Congratulations – you’ve made it through January! Give yourself a pat on the back for any miles you managed to get in at this grey and miserable time of year. It might not have been as much fun as swooping along French tarmac, but every ride you completed this month will have made life slightly easier for you come July.
Time to get serious
We’re a month into your Loop year already, and most of us will be starting to get worried about how much work there still is to do before Le Loop begins towards the end of June. Five months seems both too short to expect miracles, and too long to be able to make a coherent plan to get through it. So let’s break it up into more manageable segments, by setting intermediate targets.

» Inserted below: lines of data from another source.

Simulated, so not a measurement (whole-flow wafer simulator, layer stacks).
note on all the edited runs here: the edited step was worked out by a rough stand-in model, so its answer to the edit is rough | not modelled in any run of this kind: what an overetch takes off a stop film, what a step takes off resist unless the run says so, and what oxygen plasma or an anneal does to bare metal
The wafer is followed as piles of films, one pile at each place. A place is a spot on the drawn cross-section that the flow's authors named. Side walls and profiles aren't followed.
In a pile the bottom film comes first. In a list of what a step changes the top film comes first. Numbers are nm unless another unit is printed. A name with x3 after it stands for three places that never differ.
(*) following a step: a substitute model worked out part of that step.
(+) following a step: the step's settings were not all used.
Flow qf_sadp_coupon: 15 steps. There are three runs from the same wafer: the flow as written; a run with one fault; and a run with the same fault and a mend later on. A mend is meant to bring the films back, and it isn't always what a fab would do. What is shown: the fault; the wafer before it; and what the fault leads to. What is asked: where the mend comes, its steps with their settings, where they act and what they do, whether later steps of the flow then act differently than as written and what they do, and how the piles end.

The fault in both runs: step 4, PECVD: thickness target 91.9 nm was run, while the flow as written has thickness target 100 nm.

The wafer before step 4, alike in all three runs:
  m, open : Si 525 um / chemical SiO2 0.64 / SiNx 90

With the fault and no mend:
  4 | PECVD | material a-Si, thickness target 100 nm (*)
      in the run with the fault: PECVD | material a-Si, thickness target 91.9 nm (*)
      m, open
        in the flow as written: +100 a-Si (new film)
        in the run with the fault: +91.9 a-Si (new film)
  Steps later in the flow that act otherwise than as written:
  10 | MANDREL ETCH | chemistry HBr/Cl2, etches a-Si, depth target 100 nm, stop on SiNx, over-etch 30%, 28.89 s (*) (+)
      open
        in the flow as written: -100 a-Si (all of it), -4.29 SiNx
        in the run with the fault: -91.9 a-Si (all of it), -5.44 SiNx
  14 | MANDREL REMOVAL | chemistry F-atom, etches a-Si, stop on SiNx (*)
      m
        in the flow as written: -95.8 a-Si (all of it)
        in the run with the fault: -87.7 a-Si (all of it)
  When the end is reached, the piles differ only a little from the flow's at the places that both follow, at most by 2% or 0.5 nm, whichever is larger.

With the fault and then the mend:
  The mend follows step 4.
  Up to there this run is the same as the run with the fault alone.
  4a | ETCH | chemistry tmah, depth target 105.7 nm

When I’ve prepared for big endurance events in the past, I’ve generally committed to smaller events (of escalating length and intensity) every 3-4 weeks leading up to the big one – perhaps a sportive or audax, or a big challenge of my own devising. Some of these have themselves been rides I thought were impossible before I managed to complete them, and the resulting glow of accomplishment can be a welcome mental boost to take into the main event – it’s helpful to know that you’re capable of more than you think you are.
Setting intermediate goals also helps you to keep an eye on your progress, and see how you perform when you’re pushing yourself. If you find you’re not where you expected to be by that point, there are still a few months or weeks left to adjust your training plans.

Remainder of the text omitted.